There is no doubt that Akoko, Ondo State-born Dr. Olu Agunloye belongs to the league of industrious sons of the Sunshine State. From being a university teacher, Agunloye, rose to national prominence when he was appointed the Corps Marshal of the Federal Road Safety Commission, minister of Power and Steel as well as minister of defence (Navy), at different times.
As a politician, Agunloye, any day, can hold his own, though his attempts to become the governor of his state have not been successful.
For Agunloye, hard work has been a virtue he learnt right from his childhood and its principles have remained his guide in all his endeavours.

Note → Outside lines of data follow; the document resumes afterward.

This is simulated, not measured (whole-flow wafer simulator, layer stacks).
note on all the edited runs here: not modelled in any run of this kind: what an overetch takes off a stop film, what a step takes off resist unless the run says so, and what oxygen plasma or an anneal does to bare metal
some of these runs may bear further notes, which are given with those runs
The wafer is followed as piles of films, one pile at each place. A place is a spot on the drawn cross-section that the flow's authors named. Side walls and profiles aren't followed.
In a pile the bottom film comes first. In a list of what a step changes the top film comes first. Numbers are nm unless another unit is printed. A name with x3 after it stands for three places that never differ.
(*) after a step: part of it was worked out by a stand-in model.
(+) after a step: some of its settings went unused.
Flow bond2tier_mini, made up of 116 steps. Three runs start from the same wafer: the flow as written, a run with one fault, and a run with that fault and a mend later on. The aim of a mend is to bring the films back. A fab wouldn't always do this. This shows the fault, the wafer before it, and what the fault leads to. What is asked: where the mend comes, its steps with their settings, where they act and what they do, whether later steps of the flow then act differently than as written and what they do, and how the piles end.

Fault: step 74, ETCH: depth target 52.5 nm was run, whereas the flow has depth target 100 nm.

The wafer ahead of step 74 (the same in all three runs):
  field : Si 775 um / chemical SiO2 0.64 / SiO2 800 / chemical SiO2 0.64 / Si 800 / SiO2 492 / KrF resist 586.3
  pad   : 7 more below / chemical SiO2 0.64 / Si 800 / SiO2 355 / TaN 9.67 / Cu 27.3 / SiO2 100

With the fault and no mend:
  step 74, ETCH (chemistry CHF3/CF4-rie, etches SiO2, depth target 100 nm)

When I was special assistant to Bola Ige, there was a time a lot of ideas were coming up and I later found out that the decision for Bola Ige to accept to be minister of power actually came from Bola Tinubu himself, because what Ige wanted was minister of communications
“As a child, it was work, work and work. I never knew I could become a minister. I was fairly a lucky child because I entered the school before the correct age. Being who they called ‘Omo teacher’ at that time, paid off for me. At any time in school, I did not have a classmate that was younger than myself. You may be my age but you won’t be younger. As a child, I started from class one to primary one or standard one at that time. I finished from one class to the other, from my primary to secondary, to the university, to post graduate and my first appointment was as a lecturer at the University of Ibadan. So, you can say from age ten or eleven, I went through all of that until I got a Phd at age twenty five. And, of course, for money, I went through school with scholarship,” he says.
But bagging a Doctor of Philosophy degree at such a relatively young age meant nothing to Agunloye until he began to have as students people who were far older than him.
Reflecting on that, he says, “To me, if there was another class to go, I would have gone. It’s common, too, if you are not interrupted. I was not interrupted; I was going from one class to the other until “I finished reading all the books”. And U.I appointed me even before I defended my thesis. To me, it did not mean anything till later that I found out I had become a teacher to those who were older than I was.”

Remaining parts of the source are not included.